Crowdsourcing for Complex Tasks: How to Ensure Quality Output

Here at GoDaddy, we use crowdsourcing in our pipeline for extracting content from the web. This pipeline helps us convert arbitrary web pages into semantically structured data such as price lists (e.g. restaurant menus). There are many different ways to make crowdsourcing tasks, ranging from microtasks (seconds per task) to complex tasks (up to hours per task). The best task type to use depends on the problem you are trying to solve and how much context crowdworkers need. In a previous post, we discussed the trade-offs between task types, why complex tasks work better for our use case, as well as touched on how to ensure high quality output with task design. In this post, we will talk about how to achieve quality output in more depth.

A Hierarchy of Workers


Our workers are organized in a 3-level hierarchy, with the least experienced workers at the bottom and most experienced at the top. Workers at the bottom process a task from scratch, while workers at higher levels, called reviewers, review and correct their output. As a task moves through the hierarchy, the quality should improve. This hierarchical structure is uncommon for crowd work, where the typical model is to treat all workers as interchangeable. Here are the main reasons we chose this design:

Complex tasks require more training. Our tasks require a few weeks for a new worker to onboard. This is the opposite of microtasks, where you can typically learn the task in a few minutes. A hierarchy of review allows experienced workers to provide feedback and instruction to new workers, serving as a key part of the training process. Our system facilitates communication by allowing workers to leave messages and annotate a task with comments.

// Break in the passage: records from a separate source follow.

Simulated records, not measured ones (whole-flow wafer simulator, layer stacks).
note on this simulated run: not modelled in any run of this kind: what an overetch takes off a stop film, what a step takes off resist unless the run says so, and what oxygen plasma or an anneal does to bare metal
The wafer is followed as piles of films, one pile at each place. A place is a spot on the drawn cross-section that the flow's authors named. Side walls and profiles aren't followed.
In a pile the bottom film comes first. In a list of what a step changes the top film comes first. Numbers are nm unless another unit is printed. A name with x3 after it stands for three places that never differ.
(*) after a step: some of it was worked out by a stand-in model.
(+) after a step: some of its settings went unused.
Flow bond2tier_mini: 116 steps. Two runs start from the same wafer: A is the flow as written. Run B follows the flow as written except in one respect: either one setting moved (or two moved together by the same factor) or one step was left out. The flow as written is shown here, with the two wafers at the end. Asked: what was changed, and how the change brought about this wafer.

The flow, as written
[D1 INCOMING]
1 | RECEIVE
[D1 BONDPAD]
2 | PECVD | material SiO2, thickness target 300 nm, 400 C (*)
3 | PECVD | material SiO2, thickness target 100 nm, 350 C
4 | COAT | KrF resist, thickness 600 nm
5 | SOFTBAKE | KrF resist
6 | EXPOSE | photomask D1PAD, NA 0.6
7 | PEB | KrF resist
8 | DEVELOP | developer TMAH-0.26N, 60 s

Reviews takes less time that reprocessing. Reviewing a task for mistakes takes much less time than processing a new task. Sometimes tasks require a lot of manual data entry, in which case it is much easier to check for errors in the task than to reproduce it.

Difficult to compare the output of complex tasks. In crowdsourcing, there is a chance that a spammer picks up your task. The common method of dealing with this is to send a task to multiple workers and take a majority vote on the output. This works well for tasks with simple outputs like true/false or multiple choice, but is much more difficult for tasks with complex outputs like a structured price list.

Saving Money & Maintaining Quality with Machine Learning

We have a hierarchy of workers doing complex work. Can we do better? One metric we care about is keeping costs low. Another is output quality. Is there a way for us to lower costs while keeping similar quality output? The simple answer is yes. The secret is that not all reviews are the same. Some reviews result in lots of fixes, while others make no changes at all. What if we could use machine learning to predict how many fixes a review will make? Then we could focus our efforts on only the tasks that need it the most.

We use machine learning to train a model to decide which tasks to review. In training this model, there are a couple of points to consider. First, what data do we use for training? We do not have “ground truth” data in the sense that we are 100% certain the task output is correct. Instead, we have tasks that have been corrected by trusted reviewers. For model training, we assume that the output of a task after review is “ground truth”.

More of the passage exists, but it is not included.